When Verity Hunt-Ballard was cast in Vivid White, Eddie Perfect’s new show – billed by Melbourne Theatre Company as a “pitch-black musical comedy” – she had no idea she and the rest of the cast would end up being the band as well.
Verity Hunt-Ballard and Brent Hill. Photograph © Justin Ridler
“It’s all systems go and all skill sets required,” she tells Limelight during through the rehearsal period. “A little while ago they decided that we would be the band – I was hired before this was the case – but they’ve got all these incredible actors who happen to play instruments as well. Eddie has written 14 songs for the piece and we’re the band, which is kind of like putting your mind in a hundred different places at once, in terms of [working on a] new text, scenes changing all the time, new music, music changing all the time, singing, moving – it’s kind of epic on so many levels, but it’s good and the cast is incredible.”

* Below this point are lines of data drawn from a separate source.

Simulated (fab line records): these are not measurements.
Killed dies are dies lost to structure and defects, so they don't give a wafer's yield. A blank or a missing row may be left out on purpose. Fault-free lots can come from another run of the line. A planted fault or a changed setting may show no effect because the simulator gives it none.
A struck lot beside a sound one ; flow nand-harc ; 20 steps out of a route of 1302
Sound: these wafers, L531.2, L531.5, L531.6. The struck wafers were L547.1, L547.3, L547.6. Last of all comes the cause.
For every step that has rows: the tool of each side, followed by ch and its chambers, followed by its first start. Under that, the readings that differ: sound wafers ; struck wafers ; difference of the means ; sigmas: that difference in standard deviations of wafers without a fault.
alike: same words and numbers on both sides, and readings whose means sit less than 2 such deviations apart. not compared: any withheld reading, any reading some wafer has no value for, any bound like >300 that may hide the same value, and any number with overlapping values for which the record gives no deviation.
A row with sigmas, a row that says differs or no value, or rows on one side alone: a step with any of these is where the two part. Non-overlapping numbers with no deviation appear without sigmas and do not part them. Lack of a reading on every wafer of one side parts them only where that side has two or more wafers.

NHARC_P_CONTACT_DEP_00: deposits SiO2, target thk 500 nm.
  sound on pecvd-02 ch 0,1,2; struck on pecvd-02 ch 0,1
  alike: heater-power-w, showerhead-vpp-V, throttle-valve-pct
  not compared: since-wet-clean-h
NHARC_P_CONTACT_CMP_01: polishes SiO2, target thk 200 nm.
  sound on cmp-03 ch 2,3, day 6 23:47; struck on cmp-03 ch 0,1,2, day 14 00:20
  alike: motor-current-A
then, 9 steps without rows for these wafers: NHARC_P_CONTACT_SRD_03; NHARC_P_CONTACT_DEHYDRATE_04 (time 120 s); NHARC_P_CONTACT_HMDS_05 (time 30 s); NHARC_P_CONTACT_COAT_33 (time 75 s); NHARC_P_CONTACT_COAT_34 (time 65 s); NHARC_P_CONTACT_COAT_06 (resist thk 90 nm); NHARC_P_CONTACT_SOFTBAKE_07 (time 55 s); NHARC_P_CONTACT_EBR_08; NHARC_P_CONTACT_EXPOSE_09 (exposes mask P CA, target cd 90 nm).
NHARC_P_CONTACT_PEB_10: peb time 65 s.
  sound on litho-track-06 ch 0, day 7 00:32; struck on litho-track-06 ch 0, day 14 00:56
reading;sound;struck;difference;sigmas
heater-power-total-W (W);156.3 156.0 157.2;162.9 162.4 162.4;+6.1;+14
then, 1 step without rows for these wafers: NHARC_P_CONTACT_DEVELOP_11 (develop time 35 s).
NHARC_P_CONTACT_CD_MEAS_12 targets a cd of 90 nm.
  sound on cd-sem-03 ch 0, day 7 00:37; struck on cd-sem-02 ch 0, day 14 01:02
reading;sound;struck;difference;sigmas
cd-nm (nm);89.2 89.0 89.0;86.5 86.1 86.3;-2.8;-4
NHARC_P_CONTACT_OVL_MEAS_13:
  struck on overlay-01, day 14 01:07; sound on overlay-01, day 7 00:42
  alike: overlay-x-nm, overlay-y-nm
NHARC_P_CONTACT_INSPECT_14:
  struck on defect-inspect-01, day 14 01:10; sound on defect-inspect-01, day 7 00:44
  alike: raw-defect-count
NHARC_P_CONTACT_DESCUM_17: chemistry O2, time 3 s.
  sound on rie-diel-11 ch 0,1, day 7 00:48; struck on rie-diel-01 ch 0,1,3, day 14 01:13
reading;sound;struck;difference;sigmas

Hunt-Ballard is playing keys and tambourine. “Gillian Cosgriff is an incredible pianist so she plays keyboard one and I’m filling in with strings and pads,” she says. The rest of the cast – which includes Virginia Gay, Brent Hill, Keegan Joyce, Ben Mingay and Christina O’Neill – play guitar, bass and percussion and various other instruments.
Vivid White, which is being premiered by Melbourne Theatre Company, follows the success of Perfect’s first play The Beast, which MTC premiered in 2013. Where The Beast was a savage comedy about middle-class aspirations and pretensions, including ethical eating, Vivid White is “a play with songs” about Australia’s obsession with real estate.
It centres on two couples who have been known each other for years and would never let anything get in the way of their friendship – until they both want to buy the same house.
Director Dean Bryant says in the MTC press release: “Vivid White is the most theatrical new piece I’ve read in years – a roller coaster of comically dark scenes, interspersed with modern-day Weill-esque songs, and a climax unlike anything seen on MTC’s stage before. Eddie has one of the best gifts in the world, the ability to make you laugh hysterically at how ridiculous we are, and then leave you awake in the middle of the night. This new work screams off the page as a terrifyingly vivid look at what our world is becoming and it is thrilling to bring it to life.”
Hunt-Ballard, who came to prominence with her award-winning portrayal of Mary Poppins in Cameron Mackintosh’s production, has known Bryant for around 20 years. “His brother was in my year at WAAPA. When I first graduated, we did Virgins: A Musical Threesome and took it to New York, and that was where our creative relationship began,” she says.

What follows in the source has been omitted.